New approaches to contemporary questions

Along with their collaborators, Malani and Staniland will undertake Neubauer Collegium research projects that apply diverse methodologies to the study of contemporary concerns.

“Unpacking the Value of Health Insurance in India” will build upon ongoing economic, psychological and epidemiological research examining the impact of a new government-sponsored health insurance program that will extend benefits to some 300 million Indians. The initial project, which Malani led, followed the financial and health outcomes of 12,000 households.

With support from the Neubauer Collegium, the team has grown to include Anuj Shah, assistant professor at Chicago Booth; Alessandra Voena, assistant professor in Economics and the College; as well as cultural anthropologists and ethnographers from Yale University, University College in London and the University of Edinburgh.

Malani said the Neubauer Collegium’s leaders encouraged the team to merge the qualitative research methods of the humanistic social sciences with quantitative methods to gain a more holistic view of health insurance, how Indians perceive it and how it influences well-being.

“They provided great intellectual guidance,” Malani said. “What they wanted was not just to help us think about how we can answer our questions with help from other disciplines, but also foster dialogue across different disciplines about how we do our research.”

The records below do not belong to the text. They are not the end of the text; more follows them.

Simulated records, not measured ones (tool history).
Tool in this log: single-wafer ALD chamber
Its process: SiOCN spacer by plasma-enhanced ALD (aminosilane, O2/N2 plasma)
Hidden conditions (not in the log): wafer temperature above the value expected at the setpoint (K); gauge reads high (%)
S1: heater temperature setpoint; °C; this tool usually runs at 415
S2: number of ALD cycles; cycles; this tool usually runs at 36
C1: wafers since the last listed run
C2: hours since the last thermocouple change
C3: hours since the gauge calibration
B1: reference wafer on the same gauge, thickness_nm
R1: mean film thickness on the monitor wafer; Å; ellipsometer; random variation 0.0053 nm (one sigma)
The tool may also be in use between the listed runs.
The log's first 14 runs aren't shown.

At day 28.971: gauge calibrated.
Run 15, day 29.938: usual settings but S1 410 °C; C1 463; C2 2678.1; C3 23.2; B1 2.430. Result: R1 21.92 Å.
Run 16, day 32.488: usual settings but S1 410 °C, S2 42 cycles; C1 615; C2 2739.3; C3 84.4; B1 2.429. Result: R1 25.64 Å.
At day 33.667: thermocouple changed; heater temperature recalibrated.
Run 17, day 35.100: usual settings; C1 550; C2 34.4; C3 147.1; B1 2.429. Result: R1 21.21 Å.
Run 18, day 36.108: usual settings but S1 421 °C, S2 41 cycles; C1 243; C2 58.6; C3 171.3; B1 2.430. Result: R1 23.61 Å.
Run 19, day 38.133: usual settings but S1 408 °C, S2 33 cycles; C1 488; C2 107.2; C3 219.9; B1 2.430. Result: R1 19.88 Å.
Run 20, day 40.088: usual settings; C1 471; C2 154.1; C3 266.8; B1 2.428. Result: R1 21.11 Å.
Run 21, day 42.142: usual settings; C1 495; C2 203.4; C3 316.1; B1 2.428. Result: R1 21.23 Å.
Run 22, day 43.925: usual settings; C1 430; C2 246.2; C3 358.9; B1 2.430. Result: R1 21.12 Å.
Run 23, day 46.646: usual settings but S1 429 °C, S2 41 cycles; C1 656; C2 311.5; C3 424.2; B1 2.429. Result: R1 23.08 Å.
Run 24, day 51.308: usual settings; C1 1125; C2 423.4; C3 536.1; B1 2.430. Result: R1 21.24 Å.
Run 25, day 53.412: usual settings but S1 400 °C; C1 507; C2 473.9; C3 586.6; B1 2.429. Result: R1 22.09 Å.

Staniland will partner with fellow political scientist Benjamin Lessing and sociologist Forrest Stuart to study how citizens and the government navigate issues of violence and social control.

Using ethnographic, historical and quantitative research methods, the team hopes to understand how citizens and non-state actors respond when government puts its power into action. The team will undertake field research in three very different areas—Latin America, South and Southeast Asia, and Los Angeles’ skid row—and hold public workshops on campus.

Not only does the project unite geographic regions that are rarely studied together, “it brings together toolkits that are not often used in combination,” Staniland said.Shedding new light on history

Alongside projects with a contemporary focus, several Neubauer Collegium projects offer new approaches to the study of the past.

“Humanism, Classics and the Historical,” led by Boris Maslov and Rocco Rubini, hopes to facilitate a dialogue between scholars in classics and Renaissance studies about their fields’ shared foundational questions, such as the place of history, historical consciousness and the role of humanism. Support from the Collegium will enable UChicago faculty to bring leading scholars from around the world for a series of colloquia designed to refine common research questions and create new hybrid forms for exchanging ideas that bridge disciplinary practices.

“Knowing and Doing: Text and Labor in Asian Handwork,” led by Jacob Eyferth and Donald Harper, aims to develop a new understanding of the interaction between theorists and craftspeople in premodern and modern societies. The project compares different ways artisanal knowledge was passed on, whether by hand or through text.

While there is a significant body of scholarship on crafts and skills in European society, Asian handwork has received less attention. In addition to field research on East and South Asian crafts and texts, Eyferth and Harper will convene a series of symposia on campus focused on the relationship between people who work with pen and paper and those who work with their hands.

“Our sense was that there was a whole new field on mind and hand emerging. We wanted to contribute,” explained Eyferth, associate professor in East Asian Languages and Civilizations.

Eyferth believes the Neubauer Collegium will provide an ideal forum for the new line of research. “It gives us the freedom to experiment,” he said.

The Neubauer Family Collegium for Culture and Society was founded in June 2012, and is named in honor of Joseph Neubauer, MBA’65, and Jeanette Lerman-Neubauer. Their $26.5 million gift to the University is among the largest in support of the humanities and social sciences in the institution’s history. The Neubauer Collegium was formally inaugurated in October 2013 with a lecture by internationally acclaimed artist William Kentridge.